(Jacob Bruns, Headline USA) Leftist political donor and former FTX CEO Sam Bankman–Fried has been betrayed by his girlfriend as a part of a plea deal, ZeroHedge reported.
Former Alameda CEO Caroline Ellison, who reportedly maintained an open relationship with Bankman–Fried prior to the FTX downfall, has agreed to cooperate with prosecutors so that she can get out of jail time.
Per the report, she will get off for all major charges, which would have totaled over 110 years in prison for conspiring and committing wire fraud and money-laundering.
Ellison—the daughter of Massachusetts Institute of Techology economists Glenn and Sara Fisher Ellison, and a family friend of current Securities and Exchange Commission chair Gary Gensler—pleaded guilty on all counts.

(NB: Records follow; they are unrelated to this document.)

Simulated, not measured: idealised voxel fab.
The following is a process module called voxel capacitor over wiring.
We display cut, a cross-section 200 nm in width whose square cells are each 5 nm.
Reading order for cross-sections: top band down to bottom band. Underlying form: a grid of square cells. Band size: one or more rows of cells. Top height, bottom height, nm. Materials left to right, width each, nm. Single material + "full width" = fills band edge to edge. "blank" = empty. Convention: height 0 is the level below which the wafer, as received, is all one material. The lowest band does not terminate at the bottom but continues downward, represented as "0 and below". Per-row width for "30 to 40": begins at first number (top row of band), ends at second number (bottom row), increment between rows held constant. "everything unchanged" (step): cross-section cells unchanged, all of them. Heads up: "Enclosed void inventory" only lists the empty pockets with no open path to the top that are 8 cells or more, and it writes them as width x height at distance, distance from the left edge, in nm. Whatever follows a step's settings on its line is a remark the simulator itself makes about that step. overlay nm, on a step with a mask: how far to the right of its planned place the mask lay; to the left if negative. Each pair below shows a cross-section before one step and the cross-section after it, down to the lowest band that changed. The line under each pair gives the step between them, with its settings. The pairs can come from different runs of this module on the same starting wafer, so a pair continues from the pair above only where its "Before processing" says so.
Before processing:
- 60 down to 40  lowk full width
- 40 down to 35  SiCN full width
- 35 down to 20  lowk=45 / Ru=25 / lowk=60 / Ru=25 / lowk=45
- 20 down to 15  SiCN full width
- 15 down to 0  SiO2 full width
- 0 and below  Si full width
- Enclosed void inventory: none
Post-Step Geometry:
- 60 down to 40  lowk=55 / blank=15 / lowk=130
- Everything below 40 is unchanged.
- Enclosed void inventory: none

However, the charges will be dropped in exchange for her cooperation in getting a much bigger fish: Bankman–Fried, of whom she presumably knows a great deal.
Alameda Capital, Bankman–Fried’s hedge fund, was the basis for the FTX scam.
As separate but related charges, the SEC and the Commodity Futures Trading Commission filed civil lawsuits against Ellison and her colleague, Gary Wang.
We just discovered Caroline Ellison and Gary Wang turned on @SBF_FTX, rattling him out to the Feds. The SEC’s civil (non-criminal) complaint is built on their participation and gives us our first “insider’s account” of the FTX disaster.
I’ve given you 12 key takeaways below:👇🧵 pic.twitter.com/VNL2t09S5Q
— Compound248 (@compound248) December 22, 2022
“As part of their deception, we allege that Caroline Ellison and Sam Bankman–Fried schemed to manipulate the price of FTT, an exchange crypto security token that was integral to FTX, to prop up the value of their house of cards,” said Gensler.
Ellison allegedly “used FTX’s customer assets to pay Alameda’s debts” using billions of their investors’ dollars to fill a massive gap left by a cryptocurrency market crash earlier this year.
Per the CFTC, Wang and Ellison created the algorithms used by FTX and Alameda to “maintain an essentially unlimited line of credit” on the exchange, thereby allowing it to have an “unfair advantage” over other companies.
The code essentially allowed Bankman–Fried to skim assets off the top without customers noticing.
“These critical code features and structural exceptions allowed Alameda to secretly and recklessly siphon FTX customer assets from the FTX platform.”